That is because you have a very specific view on what is "good". As you say, for Robbespierre, "good" was something entirely different. For Marx, also. For Ayatollah Khomeini, again it was something else, and for the Pope, it is still something different. It is because you have already assigned pre-determined values of goodness to certain concepts (freedom for instance) that these induce you to make those value statements.That would be the dogma of the mob (or perhaps Robespierre), not a constitutional democracy. C'mon that has a hole a mile wide and centuries of history posting warning signs en-route to the hole. Slavery was once considered a good for the majority. There are certain basic human freedoms that the majority, even in unanimity, does not have the right to infringe. Perhaps the state has the power, granted by the people, to in act very restrictive velvet glove labor laws, but lets not pretend that the state does not simultaneously reduce the liberty of others by doing so.
Total absence of liberty could be seen as something good in a certain doctrine, so anything that would grant liberty to individuals would be something to be suppressed and fought.
Our western democracies seem to have a common set of values, but in the details they differ, and there's no way to say that one view is "better" than the other, simply because they are different weight functions for what "better" means in the first place.
It is as if you wanted to assign probabilities to different probability measures.

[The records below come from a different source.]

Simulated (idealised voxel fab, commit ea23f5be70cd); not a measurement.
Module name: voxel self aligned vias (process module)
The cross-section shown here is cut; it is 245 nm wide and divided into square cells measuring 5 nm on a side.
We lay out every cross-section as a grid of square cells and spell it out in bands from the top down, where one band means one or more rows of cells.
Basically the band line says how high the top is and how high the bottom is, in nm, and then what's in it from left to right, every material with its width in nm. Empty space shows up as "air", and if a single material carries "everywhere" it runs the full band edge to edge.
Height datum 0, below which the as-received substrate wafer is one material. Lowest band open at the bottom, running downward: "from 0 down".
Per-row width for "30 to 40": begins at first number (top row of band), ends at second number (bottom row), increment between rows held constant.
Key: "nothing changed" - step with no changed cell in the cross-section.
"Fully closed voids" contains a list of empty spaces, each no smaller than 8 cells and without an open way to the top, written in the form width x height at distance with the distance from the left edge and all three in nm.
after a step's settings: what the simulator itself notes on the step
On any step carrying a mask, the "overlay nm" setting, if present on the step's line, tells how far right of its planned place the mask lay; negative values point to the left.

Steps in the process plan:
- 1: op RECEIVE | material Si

And it is in that light that one needs to see the different attitudes towards things like the free market. Proponents of a totally free market claim that it is the "best" because it generates wealth, it is supposed to have some "fairness" in it (you get what you deserve), it respects certain forms of freedom (freedom to undertake) etc...
But the answer to that is that those goals are not necessarily, in a given doctrine, seen as what is "the ultimate good". However, it is true that most doctrines in the West do put some positive value upon those aspects - wealth IS currently valued, fairness IS somehow seen as something that could be valuable, freedom to undertake IS seen as something that might be considered positive. So that's why most of these doctrines do promote some form of free market. But one shouldn't forget that that is just up to a point, an arbitrary choice of the moment, and that those values could be in competition with other values, which are NOT automatically instored by a totally free market, and for which then regulations are applied, to get more or less what one desires (or not, if one does it badly).
For instance, I could be of the opinion that the highest value is scolarly knowledge. That it doesn't matter what people have to eat (as long as it doesn't threaten their basic life functions for a certain part of them), that it doesn't matter what they feel or think. The only thing that matters is that scientific knowledge is advanced and known. Even if that means that 3/4 of the population has to live in terrible circumstances. "Good" = "theoretical science advances and is read and known". Well, the free market is not going to instore that automatically. Replace this with 'biblical knowledge' and we have the doctrine of the European Middle ages.